Royal Mail sorting office
Unite members are angry over a 'paltry' 1.3% pay hike offer from Royal Mail bossesGetty

Millions of households across the UK could miss out on deliveries when Royal Mail managers have their say in a strike ballot from 4 April. The vote comes amid a row over pay between bosses of the privately owned firm and 4,900 union members, who are represented by Unite.

The managers will be asked to vote on taking strike action and/or industrial action short of a strike. The ballot, which will close on 21 April, comes after Unite rejected a "paltry" 1.3% salary offer from Royal Mail for the year starting September 2015.

"Our members are disgusted and upset by the abject failure of Royal Mail to take the issue of pay seriously. It is adopting a high-handed attitude," said Brian Scott, a Unite officer for Royal Mail managers.

"The company's final pay offer has already been rejected by 95% of Unite members, but the management remains unwilling to sit down and find a way through this difficulty.

"The dispute is about the 1.3% pay offer for some employees, with a non-consolidated lump sum for others. There has been no increase in overtime or allowances. But there are a number of other serious factors that are of great concern to Unite members."

The union has also called for talks with Royal Mail bosses at mitigation service Acas. Scott added: "If bosses don't get around the table and industrial action goes ahead, it will hit the delivery of mail and parcels

"Unite members are fed up being pushed around by an arrogant employer and being taken for granted. They are saying: 'Enough is enough.'"

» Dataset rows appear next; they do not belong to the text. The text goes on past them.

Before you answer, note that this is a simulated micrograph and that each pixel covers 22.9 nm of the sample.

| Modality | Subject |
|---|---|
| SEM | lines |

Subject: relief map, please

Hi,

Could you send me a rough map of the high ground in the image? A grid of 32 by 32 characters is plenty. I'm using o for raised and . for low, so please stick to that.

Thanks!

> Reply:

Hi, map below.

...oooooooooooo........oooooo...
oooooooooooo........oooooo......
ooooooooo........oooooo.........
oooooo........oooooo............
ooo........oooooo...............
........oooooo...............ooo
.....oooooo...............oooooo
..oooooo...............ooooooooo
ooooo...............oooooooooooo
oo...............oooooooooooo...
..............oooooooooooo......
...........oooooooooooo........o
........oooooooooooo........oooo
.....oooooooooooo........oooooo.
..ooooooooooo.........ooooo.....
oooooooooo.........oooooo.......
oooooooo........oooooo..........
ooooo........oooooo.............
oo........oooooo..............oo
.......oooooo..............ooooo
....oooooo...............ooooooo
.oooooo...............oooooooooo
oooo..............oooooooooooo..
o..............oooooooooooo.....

A Royal Mail spokesman told IBTimes UK that the company was dissapointed Unite had decided to ballot its members. "However, a ballot for industrial action does not mean that any action will take place," the spokesman added.

"Royal Mail has engaged Unite in serious discussion around its pay claim from September 2015. We maintain that we have put forward a fair and competitive offer, which recognises the efforts of our managers and compares well with current inflation levels. We want to reach agreement so that our managers receive their pay award as quickly as possible"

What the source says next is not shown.